“Michels’ opposition to commonsense gun safety laws and his casual derision of domestic violence survivors is not just out of touch with Wisconsinites, it is downright irresponsible and dangerous.”

MADISON, Wis. — In case you missed it, Wisconsinites are speaking out about Tim Michels’ radical agenda on gun safety and his extremely concerning rhetoric towards domestic violence survivors. 

Michels has refused to support “red flag” laws that are backed by 81% of Wisconsin voters and are often used as a response tool to protect victims of domestic violence from their abusers. Michels said that abusers shouldn’t have their weapons confiscated because an “angry ex, ex spouse makes a complaint. ‘Oh, he made a threat to me’ and then the police have to go confiscate his guns.”

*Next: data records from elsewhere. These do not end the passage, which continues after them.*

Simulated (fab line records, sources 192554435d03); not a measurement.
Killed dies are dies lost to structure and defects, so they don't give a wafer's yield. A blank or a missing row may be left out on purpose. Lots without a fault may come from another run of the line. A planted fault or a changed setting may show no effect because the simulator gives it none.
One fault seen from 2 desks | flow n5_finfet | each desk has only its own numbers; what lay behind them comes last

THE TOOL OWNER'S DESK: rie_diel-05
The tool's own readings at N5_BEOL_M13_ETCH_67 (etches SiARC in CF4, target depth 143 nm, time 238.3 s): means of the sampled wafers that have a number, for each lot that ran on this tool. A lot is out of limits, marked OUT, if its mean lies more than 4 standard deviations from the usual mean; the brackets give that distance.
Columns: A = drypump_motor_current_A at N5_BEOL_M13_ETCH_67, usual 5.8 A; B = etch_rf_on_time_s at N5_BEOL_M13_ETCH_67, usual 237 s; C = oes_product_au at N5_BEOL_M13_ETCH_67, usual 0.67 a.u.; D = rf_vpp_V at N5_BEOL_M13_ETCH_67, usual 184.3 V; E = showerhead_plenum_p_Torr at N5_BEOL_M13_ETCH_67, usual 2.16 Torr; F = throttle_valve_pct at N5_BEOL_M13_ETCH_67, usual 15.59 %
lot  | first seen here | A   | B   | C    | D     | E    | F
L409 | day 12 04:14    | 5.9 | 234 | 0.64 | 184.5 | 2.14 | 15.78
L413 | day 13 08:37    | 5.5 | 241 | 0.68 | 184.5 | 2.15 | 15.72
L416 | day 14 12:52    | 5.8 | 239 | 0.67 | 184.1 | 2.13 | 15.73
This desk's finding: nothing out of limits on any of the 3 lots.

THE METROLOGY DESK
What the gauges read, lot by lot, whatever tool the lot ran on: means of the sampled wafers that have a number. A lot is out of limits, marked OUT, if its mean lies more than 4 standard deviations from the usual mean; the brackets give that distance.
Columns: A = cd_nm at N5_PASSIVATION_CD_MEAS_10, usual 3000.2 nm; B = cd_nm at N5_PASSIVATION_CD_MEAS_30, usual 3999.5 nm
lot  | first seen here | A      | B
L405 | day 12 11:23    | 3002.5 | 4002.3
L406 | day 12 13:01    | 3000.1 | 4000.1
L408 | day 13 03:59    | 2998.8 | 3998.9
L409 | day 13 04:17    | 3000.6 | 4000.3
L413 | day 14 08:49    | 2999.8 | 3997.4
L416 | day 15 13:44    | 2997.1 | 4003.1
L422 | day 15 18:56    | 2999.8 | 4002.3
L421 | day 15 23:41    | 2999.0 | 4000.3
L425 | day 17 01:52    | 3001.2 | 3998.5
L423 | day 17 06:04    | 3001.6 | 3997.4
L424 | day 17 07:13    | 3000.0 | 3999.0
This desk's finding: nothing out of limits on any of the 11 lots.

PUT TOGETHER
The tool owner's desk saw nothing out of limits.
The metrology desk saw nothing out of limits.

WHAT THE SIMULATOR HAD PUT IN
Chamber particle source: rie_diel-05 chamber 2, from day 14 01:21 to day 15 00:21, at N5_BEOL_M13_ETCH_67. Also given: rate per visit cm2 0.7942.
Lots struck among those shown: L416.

Not only is Michels’ position radical, but he also clearly doesn’t understand how red flag laws work. Extreme risk protection orders follow due process — they allow law enforcement officers to petition courts to temporarily remove weapons from someone who may harm themselves or others.

Michels is out of touch with the majority of Wisconsinites who support common-sense gun safety — he opposes a bipartisan package of common sense gun safety reforms that included background checks for those under 21 purchasing guns and made it harder for deadly weapons to fall into the hands of domestic abusers. Michels also believes 18 year olds should be able to buy AR-15s with no waiting period.

Tim Michels is wrong for Wisconsin and wrong for the safety of our communities. Gov. Evers will always support common-sense gun safety and do the right thing for Wisconsin. 

Read more below.

The Cap Times: Opinion | Michels’ demeans violence survivors with comments on red flag laws

In a televised Republican gubernatorial town hall at the beginning of August, and again during this month’s gubernatorial debate, Tim Michels expressed opposition to commonsense gun safety measures that can be used to protect victims of domestic violence, saying abusers should not have their weapons removed just because an “angry ex, ex-spouse makes a complaint.”

Not only do Michels’ comments incorrectly represent the purpose of extreme risk protective order laws, which help prevent gun violence across the country by allowing officials to act on early warning signs by removing firearms from people at risk of harming themselves or others, but he also belittles the experiences of domestic violence survivors by reducing them to nothing more than someone angry at an ex.

During Domestic Violence Awareness Month, it is worth reminding voters that domestic violence is neither a rare nor an isolated phenomenon. One in three women and one in four men have experienced some form of physical violence by an intimate partner, with domestic violence affecting more than 10 million Americans every year. Domestic violence occurs across age, race, gender, geography and financial means and can take many forms, including physical and psychological assaults.

In Wisconsin alone, 36.3% of women and 32.1% of men have experienced domestic violence in their lifetimes.

For these victims, an abuser’s access to firearms can mean the difference between life and death. Every month, an average of 70 women are shot and killed during a domestic assault, and domestic violence incidents involving guns are 12 times more likely to result in death than incidents involving other or no weapons. Here in Wisconsin, firearms are the most common means of perpetrating domestic violence homicides, reflecting 67% of domestic violence deaths in our state last year.

Extreme risk protective orders are a tool used by courts to prevent deadly domestic violence, mass shootings and gun suicides. Nineteen states and the District of Columbia have “red flag” laws in place that allow loved ones or police to petition a judge to remove firearms from individuals making credible threats of gun violence — and the laws work.

Michels’ vehement opposition to this type of life-saving law ignores the 81% of Wisconsin voters supporting this commonsense gun safety measure. And Michels’ flippant treatment of a dangerous reality that millions of people have experienced is not only disrespectful, it puts lives at risk.

It is wrong to trivialize the patterns of abuse and trauma experienced in intimate partner violence as just an “angry ex” complaining about their partner, and it is wrong for Michels to have disrespected domestic violence survivors to score a political point.

Michels’ opposition to commonsense gun safety laws and his casual derision of domestic violence survivors is not just out of touch with Wisconsinites, it is downright irresponsible and dangerous. Extreme risk protective orders are an effective tool that can save lives from gun violence, and Tim Michels’ refusal to acknowledge that simple fact confirms that he is not fit to serve Wisconsin’s families.